Love or hate it, Zero Dark Thirty is one of the year’s most discussable films. Less than two full years after it happened in May 2011, Director Kathryn Bigelow and writer Mark Boal have already immortalized the assassination of Osama Bin Laden in film (I mean digital). This incredibly rapid turnover from real life events to movie dramatization provides for a rather bizarre viewing experience that makes it impossible to watch the film simply as a piece of art. One’s enjoyment of the movie is constantly interrupted by a nagging voice going: Is that what really happened? Is that what she was really like? The she, in this case, is Maya (Jessica Chastain), the film’s representation of the CIA Officer known only as “Jen” who played a key role in the decade long manhunt for Bin Laden. Chastain plays Jen as a fiery, cocky heroine who’s as smart as she is brash. She’s entertaining to watch but sometimes feels a little bit too Hollywood. For example, did the real life “Jen,” in answer to the CIA director’s question “Who are you?” reply: “I’m the mother fucker that found the guy”? It’s a funny line for something meant as entertainment, but Zero Dark Thirty isn’t just that. Given our nation’s closeness with the subject matter it can’t be.
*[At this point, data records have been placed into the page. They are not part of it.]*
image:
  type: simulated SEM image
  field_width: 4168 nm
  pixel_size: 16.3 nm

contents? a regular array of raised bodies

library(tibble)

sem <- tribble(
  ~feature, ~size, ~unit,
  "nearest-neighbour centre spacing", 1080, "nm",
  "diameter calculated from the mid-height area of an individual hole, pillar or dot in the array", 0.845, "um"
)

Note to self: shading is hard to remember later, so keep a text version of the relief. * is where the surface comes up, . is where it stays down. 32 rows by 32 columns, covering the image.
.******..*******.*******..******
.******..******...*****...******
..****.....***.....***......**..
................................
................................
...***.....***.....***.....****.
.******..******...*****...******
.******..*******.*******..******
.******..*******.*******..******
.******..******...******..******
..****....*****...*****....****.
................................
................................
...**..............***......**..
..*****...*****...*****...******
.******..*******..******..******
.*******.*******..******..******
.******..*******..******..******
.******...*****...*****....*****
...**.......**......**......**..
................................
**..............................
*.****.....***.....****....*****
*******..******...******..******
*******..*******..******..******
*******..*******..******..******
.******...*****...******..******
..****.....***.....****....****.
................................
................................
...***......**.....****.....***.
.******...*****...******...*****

Which begs the question what do the writer director team want it to be? Catharsis? Perhaps the same kind that sent many Americans dancing in the streets and setting off fireworks when the news of Bin Laden’s death first broke? Thinking of this as the lights dimmed and the reel began to roll, I wondered what the reaction in the theatre would be when they finally showed the Navy Seals killing him. Applause? Cheering? In the end it was neither, but that’s not to say it won’t be in other theatres.
And how will this film play with future generations? Bin Laden as a villain is mostly absent from the plot and the story instead relies on the fact that viewers will have prior knowledge of the events. Instead of showing the atrocities of 9/11 in depth, Bigelow opens the movie in darkness. For one minute the audience sits in blackness, captivated as sound bytes of terrified 9-1-1 calls and frightened news reports fill the theatre. Using bits and pieces without focusing on any one thing specifically, Bigelow calls upon the audience’s own memories to create the pathos, and refrains from turning tragedy into entertainment. It’s incredibly moving and tastefully done, but will it work for those who didn’t live through 9/11? What about those born thirty years from now who see the film nearly half a century after the story it tells came to pass? How will they experience this movie? No doubt they will be taught from a young age the horrible things Osama Bin Laden did, yet it is unlikely that the film will give them such catharsis and I wonder if they will be left confused as to why there was so much fuss about killing someone who was barely in the movie at all.
Quandaries aside, the film itself it pretty good. You might even say great if you’re the kind of person who loved The Hurt Locker (2008), but I didn’t so I won’t. Director Kathryn Bigelow certainly knows the fine points of drama, though, and she extends seemingly simple scenes into hair-raising madness. The final scene when the Seals go in to get Bin Laden is superb. Everyone knows how it ends yet you can’t help but be in the edge of your seat for it, wondering how everything’s going to turn out. In other scenes Bigelow’s camera is unflinching in showing the reality of the world it occupies. She humanizes a tortured prisoner while keeping in mind the things that said victim has done to put himself in the situation and throughout the whole process the camera keeps a keen gaze on the act itself. It isn’t pretty.
Despite how well made it is the whole movie suffers from existing too soon. While The Hurt Locker was able to comment upon the times simply Zero Dark Thirty feels like it is the times, and thus feels unfinished. The story they’re telling is so current that we cannot yet say what the results have been. Where most historical dramas end with some text about what the results of the story were, Zero Dark Thirty has nothing. True the characters succeed in their goal of finding and eliminating Bin Laden but as to crippling Al Queda and making the world a safer place? Only time will tell.